25/05/2011 § 1 Comment
“There is no human life that is great and meaningful unless it is risked in the service of a greater cause…. The greater cause to which one must give oneself up if one’s life is to be meaningful is not really a greater cause but a greater person.” Karl Rahner.
I read an article some time ago by a lady who had spent many years in hospices, providing palliative care to the dying. She questioned them about any regrets they had or anything they would do differently, and found certain themes kept recurring. In the article she shared her list of “top five regrets of the dying”. Top of the list was the following: “I wish I’d had the courage to live a life true to myself, not the life others expected of me.”

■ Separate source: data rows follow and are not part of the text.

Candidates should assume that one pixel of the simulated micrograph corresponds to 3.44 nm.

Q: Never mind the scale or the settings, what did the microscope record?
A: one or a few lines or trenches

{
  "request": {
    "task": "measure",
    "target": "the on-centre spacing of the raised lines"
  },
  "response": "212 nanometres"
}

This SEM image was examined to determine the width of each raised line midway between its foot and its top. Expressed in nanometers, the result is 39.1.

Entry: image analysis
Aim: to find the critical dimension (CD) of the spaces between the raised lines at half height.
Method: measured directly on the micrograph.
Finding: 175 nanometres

What are we to make of this, as we struggle along worrying about mortgages and careers and keeping up appearances?
Let me share my dream with you. I suspect to many it will sound pretty mad or, worse, terribly mundane. Still, part of the original purpose of writing this blog was to take risks, to expose myself through writing and see what comes back. So here goes.
I dream of setting up a community-owned, community run hotel. It is an old dream really, only in a new guise. 14 years ago I seriously contemplated buying a hotel on the island of Iona, in the Inner Hebrides, which was for sale at the time I visited it on holiday. And several years earlier I had been looking into setting up a backpackers lodge somewhere in northern Scotland. This all came out of having stayed in many hotels, youth hostels and guest houses around the world and being convinced that I could provide a really welcoming and homely environment to guests.
More recently Dasha and I had talked about doing something like this sometime in the distant future, perhaps once Lucas has left school, which we might reasonably expect to happen in 2021. But I have decided not to wait. After all, if you wait too long, they remain just that – a dream. So I am following my dream now.
I made this decision last month when I was on holiday in Germany. I was reading a book called “Beyond thoughts and words” by Joel Goldsmith. In the book he recommended, in times of uncertainty, to simply focus on being receptive, and to trust that the universe will provide all the answers you need at the right time. Sounds good, I thought.
The next day I took my usual early morning wander through the vineyards, not thinking about anything very much, and this idea came into my head. I live next to a hotel and had idly contemplated what I might do if I were to take it over. Now the notion of taking it over and running it in an unconventional way came into my head and simply wouldn’t leave. I pictured the hotel as a real home from home. Not just comfortable and welcoming, it would offer a real taste of the local community. And it would all be run without hierarchy.
As this idea invaded my consciousness more and more, I became appalled. I knew I was meant to be receptive but I wasn’t ready to receive this! What do I know about running a hotel? Where would I find the money? Could I really earn a reasonable living in this way? What does it mean to run a hotel without hierarchy anyway?
Yet my mind quickly provided answers. I have worked in a hotel before (many years ago admittedly), and besides, having experience in something isn’t always the best preparation for doing it. There is plenty of money in the world and the New Forest has many wealthy people who might well be persuaded to invest in such a project. Other people earn a living from running a hotel, why shouldn’t I? And we will learn what it means to run it without hierarchy – that will be part of the adventure.
One month on, I feel more and more certain that this is going to happen. I have roped in a couple of friends, have shared the idea with a number of people, am writing a business plan. What started off as just an idea, buzzing around in my head, is all starting to feel more and more real, and I am very excited about it. Having bored myself and others for years with what is wrong with the way most businesses are run, this is my chance to demonstrate what I have been talking about (and of course gain some humility when I realise that things are not as simple or easy as I thought – but that is part of the fun too).
Anyway, there you have it. I feel glad to have shared it. Actually I feel that is the first step in making a dream real – sharing it with others (and thus being willing to be laughed at). No, that’s wrong. The first step is making the commitment to follow your dream, come what may. The universe hears this and responds accordingly. At least I think it does….
I will report further as this all unfolds.